Right...i forgot...i have to charge it for 8 hours first. Small matter. Let's charge the phone. Charger goes to my wall socket. Loose end goes into my phone. Er...where? There're more holes in the phone than there are in a hormone enraged teenager's pimpled face. Which hole do i fucking stick the damn thing into?? After a few misattempts poking around, i finally found the right spot and stuck it right in (deliberately worded it to make it sound like a B grade porn script). My new baby was finally getting the juiced up and i was satisfied at last.

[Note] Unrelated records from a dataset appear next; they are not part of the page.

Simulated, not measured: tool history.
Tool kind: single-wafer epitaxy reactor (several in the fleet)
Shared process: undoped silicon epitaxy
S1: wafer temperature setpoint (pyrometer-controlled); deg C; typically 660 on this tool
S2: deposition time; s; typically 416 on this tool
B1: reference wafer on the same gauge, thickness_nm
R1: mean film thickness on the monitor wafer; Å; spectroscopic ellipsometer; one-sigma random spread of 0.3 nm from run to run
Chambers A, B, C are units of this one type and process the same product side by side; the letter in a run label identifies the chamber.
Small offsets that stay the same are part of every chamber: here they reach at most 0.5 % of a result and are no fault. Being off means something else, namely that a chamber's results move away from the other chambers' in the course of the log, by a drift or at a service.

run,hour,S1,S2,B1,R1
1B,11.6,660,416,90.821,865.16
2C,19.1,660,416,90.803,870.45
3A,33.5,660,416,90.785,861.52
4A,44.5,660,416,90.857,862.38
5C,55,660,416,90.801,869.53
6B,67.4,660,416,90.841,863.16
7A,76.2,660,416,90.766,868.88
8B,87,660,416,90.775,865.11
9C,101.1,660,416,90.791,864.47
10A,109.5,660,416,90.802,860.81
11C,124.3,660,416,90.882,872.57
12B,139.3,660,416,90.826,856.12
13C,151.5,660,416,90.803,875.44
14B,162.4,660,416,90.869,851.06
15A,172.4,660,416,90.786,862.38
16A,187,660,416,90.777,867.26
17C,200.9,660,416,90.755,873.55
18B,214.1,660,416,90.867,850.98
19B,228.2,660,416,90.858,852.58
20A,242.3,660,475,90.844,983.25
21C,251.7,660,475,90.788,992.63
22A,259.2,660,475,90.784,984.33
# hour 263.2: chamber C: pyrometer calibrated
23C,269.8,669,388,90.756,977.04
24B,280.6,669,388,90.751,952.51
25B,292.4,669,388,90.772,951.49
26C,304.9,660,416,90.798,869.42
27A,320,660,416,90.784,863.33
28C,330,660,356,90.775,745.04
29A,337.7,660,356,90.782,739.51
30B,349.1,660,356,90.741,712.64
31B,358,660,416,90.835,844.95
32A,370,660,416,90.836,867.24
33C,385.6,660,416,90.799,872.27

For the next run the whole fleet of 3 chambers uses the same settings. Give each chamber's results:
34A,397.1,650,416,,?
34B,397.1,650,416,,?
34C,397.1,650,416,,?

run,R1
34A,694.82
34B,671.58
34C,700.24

I found the manual booklet in the box and started reading that! And i wish i hadnt started. The phone is more complex than i thought. How on earth did they ever fit so much shit into something smaller than postage stamp? So if what i'm reading is correct, i can now surf the net, listen to Craig David, email one of you, chat with the other one on MSN, control NASA's satellites so that i can view ESPN more clearly and set off some fireworks on the other side of the universe all at once.

Fucking brilliant!!

Monday, April 6, 2009

The Toilet Dilemma

I'm in a quandary over a toilet seat. Over the weekend i was taking a crap and all of a sudden had a flashback over an episode i had a few years back in Melbourne during the winter.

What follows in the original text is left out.